Optimizing the js1k site

2010-11-29

If you mention framesets to a random web developer he will probably laugh in your face. Well, he should anyways. Framesets are so Geocities era, and even they used iframes. However, for js1k I put myself in a corner I could only get out of using framesets. Whilst an acceptable solution, there is no doubt in my mind that tripling the requests for each demo on an already bad performing backend was not likely in the best interest of the site. The (true) slashdot effect knocked me down for about a week, although that's probably due to other things.

This is a long article. TL;DR? I've added a note on how to get the frames of a frameset inline in the frameset document, reducing the number of requests for such page to one request rather than three. This article will go into detail on what steps I've taken to optimize the js1k.com website.

So when I redesigned (technically) the js1k site I wanted to take its history into account and go for optimization and caching. There were a few easy wins to make here.

First of all, every request was talking to my database to gather stats. Whilst this gave me great insight into traffic to the site, it put a large burden on the database. Being shared hosting, it's already not something to be considered very stable anyways and tripling the request for each demo probably was the last straw in more than one occasion. First win; use analytics.

Secondly, and I think this brought the server to it's knees in the final showdown, the demos page had about 400 individual images (one thumb for each demo) totaling about 4mb. That's per request. So looking back, it was actually quite surprising that the server last the way it did. And although you might be tempted to say 400 is an obvious bad design decision, I'd like to remind you that the whole thing was a quick hack, not designed to support the overwhelming popularity it eventually received. After (or during) the real slashdot effect I checked out that pain point. Of course, by then it was far too late. Thousands of people were causing millions of requests. I basically just ddossed myself. Ouch.

The straightforward fix was to use spriting. But even the sprite image took up about 2mb. So I changed the format to gif, reduced the number of colors and other things. Now it's a gif of about 350k. Still a lot, but since it represents the thumbs for about 400 or 500 demo's, I think it's acceptable. Especially since it takes just one request now ;)

Thirdly, the page needs no database at all. Even though all the demo's and submitted (meta) content is saved in a database, it doesn't change unless I tell it to change. No public requests to the site will make changes though. So a static pre cached website was an obvious next choice. Before the contest I hadn't put a lot of effort into the site (just a simple submit). During the contest I simply didn't have the time to make the neccessary changes. After the contest there was no point (until the delayed slashdot effect hit, I guess, and by then it was far too late).

But getting ready for the xmas special I wanted to take the above knowledge and change the setup for the site. Everything should be precached and the stats should be handled by Google Analytics. I was very hesitant to use GA but decided it was probably the best choice as I couldn't handle the database load required. The reason is that I'm losing control and am dependant on another service (even if it's google) having no control over what's going on. That bothers me but whatever. Now two days in, I still don't have any stats and am frustrated with the limited support you can get on GA. So there.

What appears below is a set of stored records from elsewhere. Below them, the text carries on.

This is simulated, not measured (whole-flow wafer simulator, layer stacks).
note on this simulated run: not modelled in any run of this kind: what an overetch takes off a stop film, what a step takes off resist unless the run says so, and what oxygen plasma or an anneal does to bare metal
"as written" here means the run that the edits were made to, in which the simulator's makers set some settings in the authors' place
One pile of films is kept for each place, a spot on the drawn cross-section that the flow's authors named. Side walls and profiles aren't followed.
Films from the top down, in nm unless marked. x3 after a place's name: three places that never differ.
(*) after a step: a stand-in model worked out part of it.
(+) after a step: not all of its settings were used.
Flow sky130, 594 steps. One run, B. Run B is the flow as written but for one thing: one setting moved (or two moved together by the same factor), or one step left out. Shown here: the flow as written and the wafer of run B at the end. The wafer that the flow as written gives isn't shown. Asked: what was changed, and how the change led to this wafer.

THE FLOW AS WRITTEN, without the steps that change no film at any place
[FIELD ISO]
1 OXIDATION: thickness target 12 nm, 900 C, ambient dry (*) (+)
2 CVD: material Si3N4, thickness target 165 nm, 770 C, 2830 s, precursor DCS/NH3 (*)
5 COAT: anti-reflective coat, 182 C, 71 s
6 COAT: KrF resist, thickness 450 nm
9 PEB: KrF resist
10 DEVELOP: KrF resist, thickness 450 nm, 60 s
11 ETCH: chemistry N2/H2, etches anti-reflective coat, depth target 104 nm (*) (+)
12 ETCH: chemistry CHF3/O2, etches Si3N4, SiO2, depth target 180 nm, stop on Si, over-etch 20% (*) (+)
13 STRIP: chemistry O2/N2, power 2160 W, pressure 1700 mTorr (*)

Precaching was quite easy to setup in the end. I won't go into too many details, but it's basically just creating about 2500 plaintext html files.

Then there's the frameset. I can't help the frameset. I had to use it because I needed to introduce some kind of navigation bar into the demo pages without altering the environment for the demo's. On a page where hacks are relying on various edge case conditions of the web page, you really do need a sandboxed page. At first I wanted to use an iframe, but I couldn't get it reliably fill the remainder of the screen (with the nav header). It was simply a no-go.

So the only (viable) alternative I could think of was to use one of those ancient framesets. Putting the nav in the top frame and the rest in the bottom. In retrospect, framesets are actually one of the very few stable alternatives of reaching my goal. An obvious drawback is that the frameset takes in fact three page requests. I'd rather not. So for the new version I wanted to at least try to reduce this number.

My first attempt was using data uri's. Using data:text/html,<html...> for the source element would effectively allow you to reduce the page to a single resource. Nice. So what's the support on this? Not bad actually. All current browsers support it, except for IE, which was almost too predictable. However, it turns out that IE8 explicitly forbids using datauri's as url content. And as I suspected, they didn't change this policy for IE9.

Now js1k does not target IE. The first edition obviously didn't because IE8 lacks canvas. But it still doesn't, because IE9 is still a beta (it also doesn't require beta versions of the other browsers). Maybe the next version will require IE9 as well though, depending on how I feel about its final support.

But regardless of that line of thought, I know people are going to try demo's in IE9 just for the sake of "will it work". I did not want to force them to jump through hoops just because of this. So I wanted a different approach. I wasn't sure there was an alternative though. You can't literally inline html in the src attribute and document.writing the content would give dire problems with getting the existing demo's to work properly.

Then I received a tweet from Christopher. He told me about a method using src="javascript:'<html....>'" that ought to work. I never heard of it but tried anyways. By George, it worked! And cross browser too! And even under IE! I was impressed, and a bit baffled. What the hell kind of standard did this originate from? Well, I guess I should not be complaining, let's put this to good use.

Now the data uri would have allowed me to encode everything in base64 and be done with everything else. Easypeasy. For this new approach I couldn't do that, because it obviously doesn't support base64. In the end, there are about 5 steps I had to take to get things right.

The first one is obvious. A frame element looks like <frame ... src="javascript:'....'" ... />. So the single and double quote were both used. No way to hide one in the other. Even though the single quoted string was javascripty, the double quotes were still seen by the html parser as part of the html instead of part of a js string. Not quite surprising, escaping them with a backslash didn't help. It turns out you need to use html entities to escape them (using &quote;).

I figured, okay cool. So I can just convert all silly chars to html entities and be done with it? Wrong. Only the double quote appears to be (even) required to appear as an html entity. Anything else uses different approaches. Take the single quote for instance. Since the double quotes actually wrapped the js part, I hoped it would now in fact be under js rules. It was. Escaping the quote with a single backslash worked wonders. The obvious next candidate were newlines, as they are pretty much unacceptable in js strings. They were quickly disposed of with \n's. The html was accepted now, albeit very inconsistently. Some pages would be okay while a lot of others were not.

Usually the only hint you get from browsers was that a semi-colon was missing from a statement. Big help that is. Debugging is virtually impossible because the inspectors are incapable of displaying the source of an inlined html page. For them it's clearly an edge case they don't know or care about. They probably have different mechanisms of fetching the source and this isn't one of them. For debugging problems that turned out to be a bitch though.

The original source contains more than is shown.